One of the great things about the Seafood industry in the USA is that it is very separate and fragmented compared to other food industries. However, that isolation and fragmentation have created a real problem for the seafood industry. Do you remember the "Beef. It's What's For Dinner" marketing campaign from 1992? That unified messaging of eating beef stopped a nearly 20-year slide in per capita beef consumption. The seafood industry could take some notes from this 22-year-old marketing campaign.
Now more than ever, the seafood industry would benefit from unified messaging to eat more seafood, not less. And that the popular narrative that fishing and fish farming are "destroying our oceans" is outdated and not contextually accurate. Language matters, and for far too long, the media has been able to recite needs to be more precise or out-of-context statistics. The seafood industry needs a unified voice to drive the message to eat more seafood, not less.
Take, for example, this Life Kit podcast by NPR. The Life Kit team uses language like: "The World Bank estimates that almost 90% of world fish stocks are overfished". There are plenty of other inaccurate or out-of-context statements, but this is the big one for me.

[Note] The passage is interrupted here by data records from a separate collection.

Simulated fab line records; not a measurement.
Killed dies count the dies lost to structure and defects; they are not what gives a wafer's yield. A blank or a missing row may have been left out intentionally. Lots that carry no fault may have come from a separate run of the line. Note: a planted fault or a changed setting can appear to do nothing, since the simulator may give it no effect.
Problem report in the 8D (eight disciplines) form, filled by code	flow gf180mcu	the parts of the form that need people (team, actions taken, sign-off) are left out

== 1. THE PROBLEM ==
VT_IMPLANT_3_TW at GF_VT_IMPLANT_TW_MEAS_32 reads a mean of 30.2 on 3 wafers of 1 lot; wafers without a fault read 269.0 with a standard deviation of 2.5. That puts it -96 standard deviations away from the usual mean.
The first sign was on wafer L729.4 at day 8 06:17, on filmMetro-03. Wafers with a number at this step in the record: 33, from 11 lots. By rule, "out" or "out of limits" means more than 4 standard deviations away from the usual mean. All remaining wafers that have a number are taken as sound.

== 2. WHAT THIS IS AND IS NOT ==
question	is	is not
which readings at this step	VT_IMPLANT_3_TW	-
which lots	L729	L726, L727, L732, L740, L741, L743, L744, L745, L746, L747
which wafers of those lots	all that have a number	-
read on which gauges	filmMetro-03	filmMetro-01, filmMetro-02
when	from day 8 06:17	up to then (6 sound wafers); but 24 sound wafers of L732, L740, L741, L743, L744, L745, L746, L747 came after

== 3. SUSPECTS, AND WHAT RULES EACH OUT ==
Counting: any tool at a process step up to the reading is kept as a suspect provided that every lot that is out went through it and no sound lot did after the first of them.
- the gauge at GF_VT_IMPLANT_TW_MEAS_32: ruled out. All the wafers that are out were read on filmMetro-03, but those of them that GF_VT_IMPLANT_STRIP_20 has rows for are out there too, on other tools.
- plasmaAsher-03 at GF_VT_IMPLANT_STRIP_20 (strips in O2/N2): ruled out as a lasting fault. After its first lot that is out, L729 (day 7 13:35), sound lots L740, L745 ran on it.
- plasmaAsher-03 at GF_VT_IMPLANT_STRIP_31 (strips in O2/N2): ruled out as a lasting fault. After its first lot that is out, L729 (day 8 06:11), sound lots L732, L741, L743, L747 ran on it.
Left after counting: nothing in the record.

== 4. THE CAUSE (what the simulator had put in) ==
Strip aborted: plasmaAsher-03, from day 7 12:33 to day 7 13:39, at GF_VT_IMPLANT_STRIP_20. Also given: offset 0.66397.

The truth is That that is an incomplete statement, making it inaccurate. The actual language is: "Almost 90 percent of global marine fish stocks are now fully exploited or overfished".
Furthermore, they need more context as to what overfished even means. The definition of overfished vs. overfishing is critical because an overfished fishery does not mean overfishing is occurring. It simply means the fishery is below 80% of its targeted biomass. A fishery could improve in biomass, and overfishing is NOT occurring, but it still meets the 'overfished' definition.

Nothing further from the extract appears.